Qudian Inc. (NYSE:QD) is a leading provider of online small consumer credit products in China. Today, the stock is moving much higher on the back of strong earnings news. We like that this company is data-centric. Qudian uses big data-enabled technologies, such as artificial intelligence and machine learning, to transform the consumer finance experience in china.
This is a massive market. With the mission to use technology to make personalized credit accessible, Qudian targets hundreds of millions of young, mobile-active consumers in China who need access to small credit for their discretionary spending or budget auto financing solutions, but are underserved by traditional financial institutions due to lack of traditional credit data. This niche market has led to a successful quarter for the company. Let us discuss.
In Q4 Qudian produced a record number of transactions valued at $3.9 billion during the fourth quarter of 2017, up 69.7% from fourth quarter of 2016. The number of active borrowers reached 6.9 million during the fourth quarter of 2017, up 52.5% from 4.5 million during the fourth quarter of 2016.

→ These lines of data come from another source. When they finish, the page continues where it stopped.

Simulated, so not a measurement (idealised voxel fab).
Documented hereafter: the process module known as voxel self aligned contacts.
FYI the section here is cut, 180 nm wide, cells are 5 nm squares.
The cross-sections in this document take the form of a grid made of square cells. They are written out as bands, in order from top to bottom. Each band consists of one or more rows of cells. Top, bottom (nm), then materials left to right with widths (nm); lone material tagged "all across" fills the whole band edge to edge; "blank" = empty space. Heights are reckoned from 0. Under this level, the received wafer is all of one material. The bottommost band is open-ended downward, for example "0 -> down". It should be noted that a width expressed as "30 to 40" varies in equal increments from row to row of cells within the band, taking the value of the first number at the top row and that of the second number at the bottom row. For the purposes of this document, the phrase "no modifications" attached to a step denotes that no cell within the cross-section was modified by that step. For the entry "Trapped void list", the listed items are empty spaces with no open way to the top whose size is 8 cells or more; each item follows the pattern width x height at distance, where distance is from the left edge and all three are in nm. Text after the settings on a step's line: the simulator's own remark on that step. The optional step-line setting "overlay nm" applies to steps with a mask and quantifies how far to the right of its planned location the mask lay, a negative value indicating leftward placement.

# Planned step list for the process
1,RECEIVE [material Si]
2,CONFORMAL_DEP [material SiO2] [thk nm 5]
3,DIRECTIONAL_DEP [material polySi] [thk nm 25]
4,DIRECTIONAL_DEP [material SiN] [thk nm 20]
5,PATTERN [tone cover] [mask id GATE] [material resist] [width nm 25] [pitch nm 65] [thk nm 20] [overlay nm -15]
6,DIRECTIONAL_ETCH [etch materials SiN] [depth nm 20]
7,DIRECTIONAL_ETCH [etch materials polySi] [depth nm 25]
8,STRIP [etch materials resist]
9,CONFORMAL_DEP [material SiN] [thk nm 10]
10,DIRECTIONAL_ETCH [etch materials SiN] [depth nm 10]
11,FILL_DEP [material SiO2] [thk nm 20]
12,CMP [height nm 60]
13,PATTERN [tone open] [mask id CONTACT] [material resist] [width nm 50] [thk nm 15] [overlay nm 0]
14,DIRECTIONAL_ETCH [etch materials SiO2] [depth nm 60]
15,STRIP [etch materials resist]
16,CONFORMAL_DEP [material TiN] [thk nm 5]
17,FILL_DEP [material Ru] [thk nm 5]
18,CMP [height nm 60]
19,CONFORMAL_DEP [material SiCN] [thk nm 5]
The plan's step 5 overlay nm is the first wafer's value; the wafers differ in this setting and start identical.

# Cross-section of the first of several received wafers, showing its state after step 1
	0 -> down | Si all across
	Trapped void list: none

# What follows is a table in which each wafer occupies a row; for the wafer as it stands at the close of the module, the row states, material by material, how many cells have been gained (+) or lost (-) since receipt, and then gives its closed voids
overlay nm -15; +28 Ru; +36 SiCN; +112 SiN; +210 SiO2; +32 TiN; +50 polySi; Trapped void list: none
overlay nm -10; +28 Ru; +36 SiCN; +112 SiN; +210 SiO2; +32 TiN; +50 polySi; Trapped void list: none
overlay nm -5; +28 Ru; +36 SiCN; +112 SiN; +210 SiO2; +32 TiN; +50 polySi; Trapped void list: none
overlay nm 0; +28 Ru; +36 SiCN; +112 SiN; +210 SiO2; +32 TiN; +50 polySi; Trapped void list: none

Transactions continue to grow. The number of transactions processed on average per hour reached 40,935, with 11,515 credit drawdowns and 29,420 repayments per hour on average. Further, average credit size per transaction was approximately $148 USD for cash credit and $215 for merchandise credit.
Finally, the number of registered users reached 62.4 million as of December 31, 2017, with 26.2 million users who have been approved for credit, up from 33.9 million registered users and 11.2 million approved users as of December 31, 2016. What about the financials?
Total revenue for the fourth quarter of 2017 increased by 108.4% to $229.2 million primarily due to the increase in financing income as a result of the substantial increase in the volume of on-balance sheet transactions. Financing income totaled $163.1 million for the fourth quarter of 2017, increasing 73.4% from last year. Loan facilitation income and others increased to $23.0 million, up 587.2% from last year, as a result of the substantial increase in the volume of off-balance sheet transactions.
Sales commission fees increased $38.6 million up 212.2% from RMB80.5 million for the fourth quarter of 2016. The increase in sales commissions was mainly a result of an increase in merchandise credit utilized by borrowers to purchase merchandise via Qudian’s marketplace.
Now, with such a rise in revenues it was not unsurprising to see that total operating cost and expenses increased by 164.3% $144.9 million. Cost of revenues increased by 173.4% to $46.9 million due to higher interest expenses on borrowings because of increased use of funds provided by institutional funding partners. Sales and marketing expenses increased by 38.9% $14.5 million. The increase was primarily due to higher expenses associated with the establishment of a nationwide network of showrooms for Dabai Auto as well as higher borrower engagement fees in the fourth quarter of 2017, compared with the fourth quarter of 2016. General and administrative expenses decreased by 25.1% attributable to the decrease in salaries and benefits expense, which was partly offset by the increase in administrative fees payable to trust companies as a result of increased use of trust funding in the fourth quarter of 2017. Finally, the company put $5.7 million into research and development expenses, a 36% increase to further enhance its data analytics and risk management capabilities.
As for earnings, the company saw $0.26 in per share income, a solid result.
So what do we think? Well we are impressed with the company achieving 108.4% and 80.1% growth year-over-year in revenue and net income, respectively, in the fourth quarter of 2017. The company’s success in 2017 was driven by the technology and cost efficiency that made small consumption credit accessible and affordable to hundreds of millions of creditworthy but underserved consumers in China. The niche market is working. We remain bullish.